Special Conservators of the Peace: Private Police Forces of One
If he looks like a cop, talks like cop, and acts like a cop, he’s probably a cop right? Well, sort of. A growing trend shows civilians are forming private police forces of one to patrol our streets. Armed with a gun and a badge, they can write citations and make arrests. The kicker? The whole thing is completely legal.
According to the Washington Post, Virginia state records indicate the number of private police or “special conservators of the peace” (SCOPs) has doubled in Virginia over the last 10 years to number about 750, and consistent growth can been seen all over the nation.
But how is it that these “SCOPs” have any authority?
Well, a provision of state law allows private citizens to petition the court to become SCOPs. An individual petitions the court to be commissioned with the help of a sponsorship from an employer. After undergoing background checks, alcohol and drug tests, and completing required training hours, a circuit court judge will rule on the petition and designate their jurisdiction(s). If approved, a civilian can become a one man police force instantly. The majority of these private police officers are hired to patrol corporate campuses, work for neighborhood associations, or perform code enforcement for counties or cities.
The Virginia legislature just passed a bill that increased SCOPs’ required training hours from 40 to 130, but that is still drastically lower than the amount required of municipal officers–usually ranging from 580 to 1,200 hours. While SCOPs include some former cops, they also include some police academy rejects, which is cause for concern. The increase in training hours can be seen as a push from Virginia lawmakers to improve the legitimacy of these officers amidst complaints that they’re significantly under-trained and unregulated. According to the Post, Virginia isn’t the only state to have its issues with these private police:
In 2012, more than 20 residents of the Cherry Hill neighborhood of Baltimore filed a $25 million lawsuit against a Cleveland security company, claiming its guards had abused residents and violated their civil rights by stopping them illegally and making false arrests. Two of the three guards named in the suit were ‘special police,’ a designation similar to SCOPs in Virginia.

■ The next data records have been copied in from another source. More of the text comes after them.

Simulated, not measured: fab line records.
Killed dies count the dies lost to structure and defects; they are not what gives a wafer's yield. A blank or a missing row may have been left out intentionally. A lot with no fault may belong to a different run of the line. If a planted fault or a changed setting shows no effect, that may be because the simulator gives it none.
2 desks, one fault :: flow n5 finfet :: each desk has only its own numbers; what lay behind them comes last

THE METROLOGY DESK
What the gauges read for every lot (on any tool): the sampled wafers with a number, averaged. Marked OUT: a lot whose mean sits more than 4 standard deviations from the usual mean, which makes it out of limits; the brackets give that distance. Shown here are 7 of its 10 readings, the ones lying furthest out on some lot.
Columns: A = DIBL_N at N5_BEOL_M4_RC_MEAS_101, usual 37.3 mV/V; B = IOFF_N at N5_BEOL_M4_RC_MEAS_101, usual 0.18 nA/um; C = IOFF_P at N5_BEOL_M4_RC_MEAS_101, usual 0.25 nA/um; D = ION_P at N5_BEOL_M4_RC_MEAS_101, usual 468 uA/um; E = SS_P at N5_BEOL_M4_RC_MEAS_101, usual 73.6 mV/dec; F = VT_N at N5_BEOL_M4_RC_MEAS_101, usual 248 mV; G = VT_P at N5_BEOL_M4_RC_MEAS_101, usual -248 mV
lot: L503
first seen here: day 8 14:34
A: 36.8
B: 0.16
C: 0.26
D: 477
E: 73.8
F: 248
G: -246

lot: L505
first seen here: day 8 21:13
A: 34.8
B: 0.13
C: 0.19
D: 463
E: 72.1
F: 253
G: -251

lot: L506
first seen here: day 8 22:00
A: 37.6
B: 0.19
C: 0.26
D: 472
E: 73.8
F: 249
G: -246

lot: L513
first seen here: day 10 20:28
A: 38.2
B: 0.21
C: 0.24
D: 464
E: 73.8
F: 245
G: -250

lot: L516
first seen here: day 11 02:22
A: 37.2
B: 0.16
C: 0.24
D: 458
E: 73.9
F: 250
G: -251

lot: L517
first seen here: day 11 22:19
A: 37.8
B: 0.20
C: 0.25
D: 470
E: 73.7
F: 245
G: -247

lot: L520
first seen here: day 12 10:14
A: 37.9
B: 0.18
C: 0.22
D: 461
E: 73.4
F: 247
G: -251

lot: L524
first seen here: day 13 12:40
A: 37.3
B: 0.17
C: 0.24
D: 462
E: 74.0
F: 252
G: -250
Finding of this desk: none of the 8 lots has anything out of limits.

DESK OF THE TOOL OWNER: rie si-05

The exact duties, responsibilities and geographic limitations of these SCOPs vary depending on what was deemed appropriate by the court for the individual. Without a clear understanding of the duties that these pseudo cops are certified to perform, it can be hard for civilians to understand their rights when dealing with them.
That new Virginia bill sponsored by Senator Thomas Norment Jr is looking to up those requirements for the SCOPs, and it will probably be signed by Governor Terry McAuliffe. But Norment thinks more needs to be done, like making sure that SCOPs can’t call themselves cops. Taking away that title may end up taking away some of these officers legitimacy, but making the distinction that they’re “kinda cops” rather than real officers may be necessary.